Well, the Rays have seen this before. It was called September .
One more loss and the season ends, which is how they approached the final week of the regular season, the entire month for that matter. Only this time it really is a one-and-done scenario for the American League wild-card winners.
The Rangers made sure of that Monday with a 4-3 victory in Game 3 of the American League division series played in front of a sell-out crowd of 32,828 at Tropicana Field.
The Rays must win Game 4 this afternoon to force a deciding Game 5 on Thursday in Texas.
"You don't want to be in this situation, obviously, but it's not something we're unfamiliar with," outfielder Sam Fuld said. "We've certainly shown the ability to thrive in this type of setting. It's not how we would have like to have drawn it up, but it's not like we're uncomfortable playing in this type of situation."
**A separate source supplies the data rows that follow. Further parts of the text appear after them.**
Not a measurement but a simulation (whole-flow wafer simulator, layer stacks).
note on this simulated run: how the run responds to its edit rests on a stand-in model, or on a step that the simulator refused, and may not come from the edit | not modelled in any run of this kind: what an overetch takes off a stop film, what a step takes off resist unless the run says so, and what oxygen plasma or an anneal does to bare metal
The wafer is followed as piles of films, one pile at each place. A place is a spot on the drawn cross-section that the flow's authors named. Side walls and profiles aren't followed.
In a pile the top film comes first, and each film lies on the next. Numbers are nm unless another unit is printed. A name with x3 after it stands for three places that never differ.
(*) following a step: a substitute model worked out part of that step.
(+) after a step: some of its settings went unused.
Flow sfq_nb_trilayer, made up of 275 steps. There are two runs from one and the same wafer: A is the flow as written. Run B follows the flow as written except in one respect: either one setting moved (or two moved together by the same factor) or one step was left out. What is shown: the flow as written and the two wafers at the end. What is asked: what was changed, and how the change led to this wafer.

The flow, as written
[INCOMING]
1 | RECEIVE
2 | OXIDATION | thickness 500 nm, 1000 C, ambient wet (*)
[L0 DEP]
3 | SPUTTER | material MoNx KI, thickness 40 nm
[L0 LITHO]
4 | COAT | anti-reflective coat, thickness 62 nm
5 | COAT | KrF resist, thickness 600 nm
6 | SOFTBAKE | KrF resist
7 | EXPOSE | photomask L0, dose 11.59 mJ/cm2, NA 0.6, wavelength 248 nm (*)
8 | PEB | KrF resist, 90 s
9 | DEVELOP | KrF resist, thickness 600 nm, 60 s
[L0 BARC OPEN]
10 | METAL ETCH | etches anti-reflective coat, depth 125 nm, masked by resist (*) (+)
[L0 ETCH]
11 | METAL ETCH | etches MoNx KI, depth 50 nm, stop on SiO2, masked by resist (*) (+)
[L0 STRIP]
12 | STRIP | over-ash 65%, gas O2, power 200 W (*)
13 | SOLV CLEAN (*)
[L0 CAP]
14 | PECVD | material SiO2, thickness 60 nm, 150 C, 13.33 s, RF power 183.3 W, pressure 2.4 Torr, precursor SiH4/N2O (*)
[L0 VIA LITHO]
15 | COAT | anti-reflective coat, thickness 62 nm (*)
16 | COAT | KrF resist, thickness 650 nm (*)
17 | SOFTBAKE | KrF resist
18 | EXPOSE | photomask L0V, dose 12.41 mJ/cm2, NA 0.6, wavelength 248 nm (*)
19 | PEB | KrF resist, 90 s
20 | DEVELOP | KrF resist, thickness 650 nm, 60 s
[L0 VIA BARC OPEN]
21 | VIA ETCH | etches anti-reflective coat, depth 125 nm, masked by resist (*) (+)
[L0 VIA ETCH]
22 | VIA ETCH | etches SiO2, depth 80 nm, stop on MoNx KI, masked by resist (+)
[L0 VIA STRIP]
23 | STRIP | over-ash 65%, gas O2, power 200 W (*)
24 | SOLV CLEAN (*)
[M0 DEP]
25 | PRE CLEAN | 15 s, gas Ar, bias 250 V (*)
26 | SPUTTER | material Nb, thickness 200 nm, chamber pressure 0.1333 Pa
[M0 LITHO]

Rays starter David Price remained winless since Aug. 28 and winless for his career against the Rangers. He's also winless in three straight ALDS starts, all against Texas.
"I just haven't got it done," Price said. "We need to win these games. This is the postseason, this is October, so winning is the only thing that matters, and we didn't do that (Monday)."
For six innings Price kept the Rangers' offense in check, holding the American League's best hitting team during the regular season to only four singles.
Desmond Jennings, with the first of two home runs on the night, gave him a 1-0 lead in the fourth.
But Price allowed a leadoff single to Adrian Beltre to start the seventh, and Mike Napoli followed with a home run to left-center field to put the Rangers on top.
After getting two outs, Price allowed a single to Craig Gentry and gave way to Brandon Gomes.
Gomes loaded the bases with a pair of walks and gave way to J.P. Howell, and the left-hander came in to face the left-handed hitting Josh Hamilton.
Rays manager Joe Maddon said Howell, who struggled down the stretch of the regular season, made the postseason roster for just such a matchup.
"All the homework we do, that's our best one-on-one matchup, we think, out of the bullpen based on the kind of stuff J.P. has and what he's done to left-handed hitters this year," Maddon said.
Hamilton slapped a two-run single to right and the Rangers had a 4-1 lead.
"He just got the curveball in the wrong spot," Maddon said.
But the Rays, as they have all season, battled back.
They quickly loaded the bases off Darren Oliver in the seventh on consecutive singles by Johnny Damon, Ben Zobrist and Casey Kotchman.
Pinch-hitter Sean Rodriguez drove in a run with a ground out, but Fuld, pinch-hitting for Reid Brignac, bounced out to second.
Jennings homered in the eighth to make it a one-run game, and the Rays had runners on second and third with two outs before Rangers closer Neftali Feliz struck out Zobrist to end the threat.
Feliz then got Kelly Shoppach to hit into a game-ending double play in the ninth, sending the Rays to the brink of elimination.
"Believe me," Maddon said, "this thing is not over yet. You have seen what we have done over the last month."
That would be the rally up the wild-card standings from nine back of the Red Sox on Sept. 2 to the heart-stopping rally from a 7-0 deficit to an 8-7, 12-inning win against the Yankees on the final night of the regular season that came moments after the Red Sox lost in Baltimore.
The scenario sent the Rays to the playoffs and the Red Sox home.
"We're fine," Price said. "No one is panicking."
Rookie Jeremy Hellickson makes his ALDS debut today in what certainly is the biggest game of the Rays' season.
Yet Maddon called each game over the final few weeks of September the "biggest game of the season," when a loss would have really hurt the Rays' chances of catching the Red Sox for the American League's final playoff spot.
If the Rays have anything going for them today, besides Hellickson, it's the confidence gained from their recent experience in playing in a do-or-die situation.
"We're good at staying loose in the back-against-the-wall scenario. I think we'll be fine," Fuld said. "None of us wanted to go back to Texas, but if that's what it takes, we'll have to do it. If you drew up how this whole thing would go, I don't think anyone would have predicted it would go easy."